Intelligent Operations: Reimagining Manufacturing One Customer at a Time

Deloitte and the Manufacturing Institute just published a new forecast that the US skills gap in manufacturing will grow to 2 million workers by 2025. It was a sobering backdrop to the opening day of Convergence 2015 where we discussed the key imperatives for manufacturing, with fresh optimism that by challenging current business models, and reimagining productivity in a new era of ‘systems of intelligence’, Manufacturers can use smart connected products and predictive systems to digitally transform their end-to-end operations, creating entirely new, and more profitable customer experiences

Distilled from research and ongoing conversations with CXOs, in an infographic and less than 750 words in a blog, here is our basis for reimagining manufacturing!

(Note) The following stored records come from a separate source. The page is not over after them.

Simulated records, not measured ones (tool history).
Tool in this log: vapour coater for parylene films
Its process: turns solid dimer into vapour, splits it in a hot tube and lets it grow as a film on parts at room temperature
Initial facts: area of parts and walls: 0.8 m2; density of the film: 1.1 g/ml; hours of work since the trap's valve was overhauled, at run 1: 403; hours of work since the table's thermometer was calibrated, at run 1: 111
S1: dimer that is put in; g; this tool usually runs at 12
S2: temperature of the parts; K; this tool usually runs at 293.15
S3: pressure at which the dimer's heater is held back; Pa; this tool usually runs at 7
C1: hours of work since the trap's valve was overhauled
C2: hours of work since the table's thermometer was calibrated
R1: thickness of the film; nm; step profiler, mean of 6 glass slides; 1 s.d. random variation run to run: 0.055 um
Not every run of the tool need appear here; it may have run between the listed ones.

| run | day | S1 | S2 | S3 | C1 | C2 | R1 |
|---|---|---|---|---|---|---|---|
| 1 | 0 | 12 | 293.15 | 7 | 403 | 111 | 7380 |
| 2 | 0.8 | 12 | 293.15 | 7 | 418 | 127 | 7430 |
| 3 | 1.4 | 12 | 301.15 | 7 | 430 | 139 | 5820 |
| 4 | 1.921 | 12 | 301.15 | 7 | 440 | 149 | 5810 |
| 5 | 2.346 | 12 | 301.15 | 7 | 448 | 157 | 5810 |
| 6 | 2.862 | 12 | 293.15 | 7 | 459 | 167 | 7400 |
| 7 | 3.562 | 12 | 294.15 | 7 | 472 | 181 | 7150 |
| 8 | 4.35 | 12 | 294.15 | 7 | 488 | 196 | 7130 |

Digital convergence is creating opportunities to intelligently engage customers. What is old to manufacturers has become new to consumers. Digital technologies such as Industry 4.0 (also referred to as “Smart Manufacturing”or the “Industrial Internet of Things”), Additive Manufacturing (known in popular press as “3D Printing”) and smart consumer products (the “Internet of Things”), are garnering vast amounts of buyer attention.  This consumer awakening creates opportunities for manufacturers to take a leap forward in margins and differentiation through rapid prototyping, agile manufacturing, and servitization of product-centric business models. Manufacturers can market smarter with new insights gained listening to smart connected products and social sentiment, blended with data from customer touch points across the marketing, sales and service channels they want to use – whether digital or not. Engineering and marketing can reduce risk and rapidly validate new product ideas with 3D models and 3D printed prototypes, confident in their digital supply chain’s ability to fulfill demand using intelligent automation and digital manufacturing.

Customer experiences are becoming the primary differentiator. By focusing on delivering great customer experiences that they will want to share, manufacturers can create sustainable relationships.  They are able to sell highly ‘customerized’ products, using market and consumer insights, and validated with 3D models and 3D printed prototypes, through the ‘design win’ or ‘configure, price, quote’ process.  After effectively selling ‘customerized’ products, great proactive service experiences engender loyalty in customers who then re-engage with the manufacturer when it is time to consider their next purchase.

Intelligent Operations are needed to deliver on customer promises.   Delivering consistently on brand, sales and services promises entails alignment of both digital customer experiences and digital operations excellence. Everyone in your organization, from sales people and service representatives, to engineers,  production/warehouse workers and delivery drivers, need to put the customer first in every decision.  Building teams around the customer journey means breaking down the walls of the traditional workplace; helping employees to do their best work with connected technologies; and empowering the front line with direct access to information and tools. Dynamic business systems must connect front-office and back-office processes, be easy to to deploy, intuitive to use, and intelligently predict customer behavior and needs, to help manufacturers talent and experience starved workforce deliver personalized and proactive experiences.  

Here are just 3 of the technologies Microsoft announced at Convergence 2015 for the new era of systems of intelligence, and the digital transformation of manufacturing:

  • Intelligent Customer Engagement: The Spring ’15 release of Microsoft Dynamics CRM that takes intelligent customer engagement to the next level by delivering enhancements and innovations in five key areas:  Productivity, Social, Mobility, Analytics, and Knowledge.
  • Azure IoT Suite: With the Azure IoT Suite, we’re bringing together a variety of Azure services to help our customers, including industrial automation leader Rockwell Automation, accelerate their transformation to digital businesses using smart connected products.
  • Office Delve as a prime example of how Microsoft is reimagining productivity to help people work in new and more connected ways. Delve is an experience within Office 365 that surfaces relevant content and insights tailored to each person. It is powered by the Office Graph, an intelligent fabric that applies machine learning to map the connections between people, content and interactions that occur across Office 365.

Its been a great start to Convergence 2015. The manufacturing team at Microsoft will be sharing more of our vision for intelligent customer engagement and intelligent operations in coming weeks as we prepare for Hannover Messe 2015.